Sun Microsystems is trying to do for computing what all the king's horses and men failed to do for Humpty Dumpty. For decades, the semiconductor industry has broken silicon wafers into smaller chips to improve manufacturing yields.
Now Sun has found a way to reconnect the chips so they can communicate with each other at such high speeds that computer designers can build a new generation of computers that are faster, more energy-efficient and more compact.
The computer maker, which is based in Santa Clara, Calif., plans to announce on Monday that it has received a $44 million contract from the Pentagon to explore the high-risk idea of replacing the wires between computer chips with laser beams.
The technology, part of a field of computer science known as silicon photonics, would eradicate the most daunting bottleneck facing today's supercomputer designers: moving information rapidly to solve problems that require hundreds or thousands of processors.
Processor and memory chips are currently made by etching hundreds or thousands of identical circuits onto a single wafer of silicon and then slicing that wafer into fingernail-size chips. That manufacturing process ensures that if there is a defect at a single spot on the giant wafer it will not ruin the entire batch of chips.
The drawback in the approach is that wires have to connect the chips in a computer. This causes a fundamental limit in processing power because data moves between chips at lower speeds, creating significant bottlenecks.
The wires that connect chips are analogous to the on and off ramps that cars use to move between freeways--just as cars slow down as they move onto city streets from multilane highways, electrical signals run more slowly between chips. The bottlenecks also generate additional electrical current and heat.
"All of a sudden it's better to have an optical superhighway," said Greg Papadopoulos, chief technology officer and executive vice president of research and development for Sun.
Computer scientists have long sought a way to make faster and cheaper computers by making larger chips on a single wafer of silicon, a manufacturing process called "wafer scale integration." If the Sun researchers' idea can be proved technically feasible and manufactured commercially, it would be possible to create more-compact machines that are a thousand times faster than today's computers, the company said. Each chip would be able to communicate directly with every other chip in the array via a beam of laser light that could carry tens of billions of bits of data a second.

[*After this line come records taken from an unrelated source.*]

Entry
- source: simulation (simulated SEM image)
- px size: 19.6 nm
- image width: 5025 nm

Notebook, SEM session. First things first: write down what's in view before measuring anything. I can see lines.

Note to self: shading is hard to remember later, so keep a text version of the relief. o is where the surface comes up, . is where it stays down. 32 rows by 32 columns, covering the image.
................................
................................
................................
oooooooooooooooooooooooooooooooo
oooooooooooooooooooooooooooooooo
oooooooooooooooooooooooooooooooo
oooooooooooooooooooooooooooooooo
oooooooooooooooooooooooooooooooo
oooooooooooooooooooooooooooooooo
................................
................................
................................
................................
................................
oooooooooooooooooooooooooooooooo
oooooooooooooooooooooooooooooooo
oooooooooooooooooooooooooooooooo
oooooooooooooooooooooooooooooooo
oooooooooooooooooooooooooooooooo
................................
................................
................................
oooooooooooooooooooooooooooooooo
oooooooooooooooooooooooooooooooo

The Sun researchers acknowledge that their project is a significant gamble.
"This is a high-risk program," said Ron Ho, a researcher at Sun Laboratories who is one of the leaders of the effort. "We expect a 50 percent chance of failure, but if we win we can have as much as a thousand times increase in performance."
Silicon photonics has become hot recently with major semiconductor and computer companies as well as start-ups investing heavily in efforts to build optical networking directly into processors to replace electrical wires.
Last week, the NEC, the Japanese supercomputer maker, announced that it had made an advance in optical connections between chips that will pave the way for a supercomputer able to reach speeds up to 10 petaflops, or 10 million trillion instructions a second. That is about 20 times faster than the world's fastest computer.
Sun's partners on the project are Stanford and the University of California, San Diego, and two silicon photonics firms, Luxtera and Kotura. The Sun bid was chosen over three competing teams from Intel and Hewlett-Packard; IBM; and the Massachusetts Institute of Technology.
The five-year program is being financed by the Defense Advanced Research Projects Agency, and it builds on a Sun research project that was intended to interconnect chips electrically by stacking them edge to edge.
In 2003, a group of Sun researchers led by Ivan Sutherland, a computer industry pioneer, reported that they were able to transmit data inside a computer much more quickly than current techniques allowed. In an interview at Sun's research laboratory last month, Jim Mitchell, a Sun vice president, said that the original technology was now moving closer to commercialization.
However, the new approach, which is based on the company's ability to accurately align chips with high precision making it possible to transmit beams of light across the surface of the chips in ultranarrow channels called wave guides, could have a much bigger impact.
The Sun researchers refer to their new system as a "macrochip." They said that the technology would make it possible for computer architects to completely rethink the organization of circuitry on a computer.
"It's like the difference between having someone next door and having to get on an airplane to fly across the country," said Alan Huang, an optical networking designer at the Terabit Corporation in Menlo Park, Calif. "This would be a way of breaking Moore's Law."
Moore's Law is an observation by Intel founder Gordon Moore that the number of transistors on a computer chip doubles roughly every two years.
The Sun researchers said they believe that their alignment technique, which they plan to describe in a scientific paper, will make their systems more compact and easier to manufacture than their competitors'.